African leaders are meeting in Addis Ababa for an annual summit aiming to jumpstart a faltering trade deal while also focusing on the continent’s most pressing challenges, which include armed conflict and a worsening food crisis.
According to international media reports, as the continent reels from a record drought in the Horn of Africa and deadly violence in the Sahel region and the eastern Democratic Republic of the Congo, the two-day African Union (AU) meeting in Ethiopia will look to address these issues and accelerate a free-trade pact launched in 2020.
The African Continental Free Trade Agreement (AfCFTA) is billed as the biggest in the world in terms of population, gathering 54 of 55 African countries, with Eritrea the only holdout.
African nations currently trade only about 15 percent of their goods and services with each other, and the AfCFTA aims to boost that by 60 percent by 2034 with the elimination of almost all tariffs.
Most of the summit’s sessions will be held behind closed doors at AU headquarters in the Ethiopian capital.
A main focus of the summit will be on trying to achieve ceasefires in the Sahel and the eastern DRC where the M23 armed group has seized swaths of territory and sparked a diplomatic dispute between Kinshasa and Rwanda, which is accused of backing the rebels.
UN Secretary-General Antonio Guterres said that Africa needed “action for peace” to combat rising violence and promote democratic freedoms on the continent.

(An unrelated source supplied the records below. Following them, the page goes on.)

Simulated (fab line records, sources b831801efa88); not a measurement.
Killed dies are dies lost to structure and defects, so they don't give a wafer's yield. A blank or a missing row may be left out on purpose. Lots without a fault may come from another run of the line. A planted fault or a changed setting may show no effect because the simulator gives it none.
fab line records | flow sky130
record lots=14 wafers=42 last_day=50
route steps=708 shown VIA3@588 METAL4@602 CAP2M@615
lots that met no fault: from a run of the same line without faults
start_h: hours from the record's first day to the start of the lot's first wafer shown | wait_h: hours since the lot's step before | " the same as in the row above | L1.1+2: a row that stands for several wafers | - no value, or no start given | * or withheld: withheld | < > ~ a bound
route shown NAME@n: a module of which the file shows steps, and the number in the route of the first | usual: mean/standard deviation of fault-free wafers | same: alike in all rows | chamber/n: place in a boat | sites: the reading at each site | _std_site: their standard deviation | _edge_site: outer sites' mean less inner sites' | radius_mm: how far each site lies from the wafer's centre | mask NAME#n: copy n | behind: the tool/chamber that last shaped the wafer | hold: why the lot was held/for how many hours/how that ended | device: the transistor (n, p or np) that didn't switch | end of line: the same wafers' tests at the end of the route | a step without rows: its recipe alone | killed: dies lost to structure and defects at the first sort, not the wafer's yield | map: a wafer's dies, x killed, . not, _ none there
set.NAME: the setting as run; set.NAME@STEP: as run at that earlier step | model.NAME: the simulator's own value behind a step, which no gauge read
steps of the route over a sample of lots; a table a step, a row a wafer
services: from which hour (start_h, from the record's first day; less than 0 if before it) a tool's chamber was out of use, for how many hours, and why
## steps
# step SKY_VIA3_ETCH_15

“I am deeply concerned about the recent rise in violence by armed groups in the eastern Democratic Republic of the Congo and the rise of terrorist groups in the Sahel and elsewhere,” Guterres said at the start of the summit.
At a mini-summit on Friday, leaders of the seven-nation East African Community called for all armed groups to withdraw from occupied areas in the eastern DRC by the end of next month.